NYS Seal



Oral Testimony by Invitation Only


Water Quality in the Adirondacks


To examine various water quality issues in the Adirondacks

Blue Mountain Lake
Tuesday, September 27, 2005
10:00 am
The Adirondack Museum
Route 28/30
Blue Mountain Lake, NY

The Adirondack Park, the largest park in the contiguous United States, contains six million acres covering one-fifth of New York State. The Adirondack Park is nearly three times the size of Yellowstone National Park. More than half of the Adirondack Park is private land, devoted principally to hamlets, forestry, agriculture, and open-space recreation. The Park is home for 130,000 permanent and 110,000 seasonal residents, and hosts millions of visitors each year. The remaining 45 percent of the Park is publicly owned Forest Preserve, protected as "Forever Wild" by the New York State Constitution since 1894.

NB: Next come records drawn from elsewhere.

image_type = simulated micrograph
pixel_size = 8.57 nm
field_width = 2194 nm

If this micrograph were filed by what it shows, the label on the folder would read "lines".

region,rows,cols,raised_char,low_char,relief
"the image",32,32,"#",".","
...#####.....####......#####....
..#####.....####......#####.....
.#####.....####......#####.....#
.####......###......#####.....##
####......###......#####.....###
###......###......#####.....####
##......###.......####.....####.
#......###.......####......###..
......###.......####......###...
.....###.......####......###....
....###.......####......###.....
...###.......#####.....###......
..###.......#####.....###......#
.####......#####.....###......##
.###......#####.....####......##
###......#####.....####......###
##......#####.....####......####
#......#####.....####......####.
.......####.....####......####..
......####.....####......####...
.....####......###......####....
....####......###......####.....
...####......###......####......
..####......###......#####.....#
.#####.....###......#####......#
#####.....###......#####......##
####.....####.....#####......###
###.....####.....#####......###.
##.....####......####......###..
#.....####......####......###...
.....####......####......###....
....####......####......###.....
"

Despite the abundant natural resources of the Adirondack Park, there are a number of issues that challenge the future of water quality in the Region. These issues range from invasive species and mercury levels in Adirondack lakes to the impact of non-point source run-off and aging septic systems on water quality in the Region. For example, the Lake Champlain Basin Program "State of the Lake" report for 2005 identifies invasive species as one of the major problems threatening the future of the Lake. The New York State Invasive Species Task Force, established by Chapter 324 of the Laws of 2003, has recently issued its final report which makes a number of recommendations on actions the State can take to address this growing problem. In addition, the Department of Environmental Conservation, based on a study of mercury levels in the lakes in the Adirondack and Catskill Regions, has issued an advisory that infants, children under 15 and women of childbearing age should not consume several species of fish from waters in these Regions. Also, the number of beach closings and water quality advisories across the State, including in the Adirondack Region, have increased in the recent years.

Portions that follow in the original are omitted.